Meet the Playwright: Nora Cole #FONT

Geva’s 2014 Festival of New Theatre (FONT) kicks off tonight at 7 PM with a reading of Katherine’s Colored Lieutenant, an original work by playwright and actor Nora Cole. In writing the play, Nora dug deep into her family’s history to tell the story of her uncle, a Tuskegee airman, and her aunt, a Louisville schoolteacher. Katherine’s Colored Lieutenant is a moving and captivating love story set amidst the racial divisions of the American South during and after WWII. This is a work-in-progress reading of the script, which Geva will premiere in a full Nextstage production later this season. The Geva Journal sat down with Nora, who has previously appeared at Geva in productions such as August Wilson’s Fences, to find out more about this original work.

Nora Cole, Playwright and Performing Artist
Nora Cole, Playwright and Performing Artist

GJ: How did you decide to become a theatre artist?

NC: I discovered very early in my life, actually in elementary school, that I wanted to be an actor. I guess that sounded a little weird to people in Louisville, Kentucky, at the time I was growing up, but I always pursued it. I started doing theatre when I was in grade school. I worked with a couple companies the entire time through high school. I think my parents thought that was a great extra-curricular activity, but they didn’t expect me to apply to a college to get a degree in acting, but I did. So, I went to the Goodman School of Drama at the Art Institute of Chicago. And the program was really like most graduate programs are now. When I got out of school, I didn’t go back to Kentucky because I would not have found any work. So I went straight to New York and I’ve been there ever since.

GJ: What inspired you to make the leap to playwriting?

NC: I started writing because once I had been in the business for about ten years, you get to know that you’re going to have these lulls in work. So I wanted to create work for myself, and I wanted to see images that I didn’t see. I wanted to see my experience as a black person onstage. That started my writing. My first play was a solo piece; an ode to adolescence called Oliva’s Opus. It’s very autobiographical, but I wasn’t ready to put myself out there, so the character’s name was Oliva Bradford Long, which is a combination of different names throughout my family. I based it on journals I had kept when I was about ten to fourteen.

GJ: Would you describe yourself as primarily a writer, or primarily an actor?

Nora Cole in Geva's Fences (2009)
Nora Cole in Geva’s Fences (2009), photo by Ken Huth

NC: I am primarily an actor. I’ve been an actor for many, many years now. I always say I’m a “veteran performing artist.” I say I’m a performing artist because I do sing, I’ve danced all my life—that’s a little bit limited now. And I’ve been writing for fifteen to twenty years now.

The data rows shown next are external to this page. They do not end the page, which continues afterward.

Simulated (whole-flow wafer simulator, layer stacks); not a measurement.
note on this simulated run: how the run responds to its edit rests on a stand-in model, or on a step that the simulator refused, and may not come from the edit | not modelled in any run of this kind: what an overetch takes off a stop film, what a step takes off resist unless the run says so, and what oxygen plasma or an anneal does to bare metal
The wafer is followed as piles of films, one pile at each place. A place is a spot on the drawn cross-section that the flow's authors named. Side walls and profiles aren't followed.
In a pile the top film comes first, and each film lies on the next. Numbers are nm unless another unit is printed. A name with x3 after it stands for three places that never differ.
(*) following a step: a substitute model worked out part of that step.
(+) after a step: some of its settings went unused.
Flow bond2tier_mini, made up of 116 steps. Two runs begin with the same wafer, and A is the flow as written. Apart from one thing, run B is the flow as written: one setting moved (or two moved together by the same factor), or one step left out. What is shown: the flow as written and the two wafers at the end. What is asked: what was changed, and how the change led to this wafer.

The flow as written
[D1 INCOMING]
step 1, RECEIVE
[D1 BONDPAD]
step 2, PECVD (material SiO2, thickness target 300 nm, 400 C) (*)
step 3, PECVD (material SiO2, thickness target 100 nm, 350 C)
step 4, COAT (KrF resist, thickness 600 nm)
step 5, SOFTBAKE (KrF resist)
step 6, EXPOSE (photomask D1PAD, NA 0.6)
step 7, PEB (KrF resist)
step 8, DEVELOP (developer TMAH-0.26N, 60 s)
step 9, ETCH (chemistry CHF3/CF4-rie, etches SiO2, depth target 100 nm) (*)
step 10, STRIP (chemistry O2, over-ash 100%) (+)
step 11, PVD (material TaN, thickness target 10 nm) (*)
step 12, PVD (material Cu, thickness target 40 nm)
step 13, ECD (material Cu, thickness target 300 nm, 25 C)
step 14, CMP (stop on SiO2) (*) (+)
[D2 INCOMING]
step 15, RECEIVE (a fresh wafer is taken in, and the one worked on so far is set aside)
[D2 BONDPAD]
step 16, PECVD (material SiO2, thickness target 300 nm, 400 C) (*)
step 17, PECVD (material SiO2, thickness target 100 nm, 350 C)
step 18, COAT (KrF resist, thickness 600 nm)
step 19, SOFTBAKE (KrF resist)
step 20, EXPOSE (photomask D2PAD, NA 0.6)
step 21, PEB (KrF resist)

GJ: How does your experience as an actor inform your writing?

NC: My experience as an actor informs my writing because I read everything aloud myself, and the character becomes clearer to me. And most of my writing is in the niche of drawing on stories from my family. Because I have such an amazing archive of letters and photographs of my family, along with the oral histories I have recorded over the years, the stories that stick in my mind over the years really influence my writing.

GJ: What about the other way around? Does writing influence how you act?

NC: Not really, even though in this piece I’m playing myself. At some point, the writer has to take a back seat to the actor, and then that takes on a whole life of its own.

GJ: Tell us about Katherine’s Colored Lieutenant. What prompted this piece?

Physical training at Tuskegee Airfield, where Katherine's fiancee was stationed.
Physical training at Tuskegee Airfield, where Katherine’s fiance was stationed.

NC: I was prompted by discovering a collection of letters that had been written to my aunt by her fiancé during World War II. And I just found the letters so fascinating. I really wanted the information in the letters to be heard. First of all, they were written so eloquently. But it was all from the point of view of a very educated man in a segregated military, and his observations and experiences. He laid it out in letters so eloquently. That was what initially compelled me. I still want to just publish the letters. I think they will stand alone, just in the context of World War II and the experience of African Americans through this man’s experience. Since I have been working on the piece and doing research, I know that there are a lot more letters from that period from African Americans, and that is not the demographic that is focused on in, say…The Greatest Generation [by Tom Brokaw]. There have been other projects of collecting World War II letters, but there has not been a big focus on [the letters of African Americans]. But I know they’re all in attics and boxes and trunks and garages all over, still.

GJ: What were you hoping to learn about the play during this workshop process at FONT?

An aerial view of TAAF
An aerial view of TAAF

NC: Oh, gosh–so, so much. To hear it! I did one little reading of a few pages before I came here, but really to sit at the table, to hear it, and to have the director and the dramaturg, David Schweizer and Jenni Werner, give me feedback. I didn’t really know what I had before I got here. And I was working right up until our first read-through! I’ve gone home every night and re-written some more, or made cuts. So it’s been extremely informative to have this process. I know that this project would not be where it is now if I did not have this opportunity, and actually the last two years. Being able to spend a year on research, and being able to spend this year writing. I don’t write every day. This piece did not come easy, even with all the information I had. It took me a long time to figure out who’s point of view to tell the story from.

GJ: How did you make that decision?

NC: Once I got all the information out that I knew I wanted to include, the information from the letters that I knew I definitely wanted to use, and interviews with other people—my dad, my mom, one of my aunt’s friends—and just got it all out…little by little, the point of view made itself evident.

Katherine’s Colored Lieutenant will be read tonight (October 20th) at 7 PM in the Nextstage Theatre, followed by a Q&A with Nora and a small reception.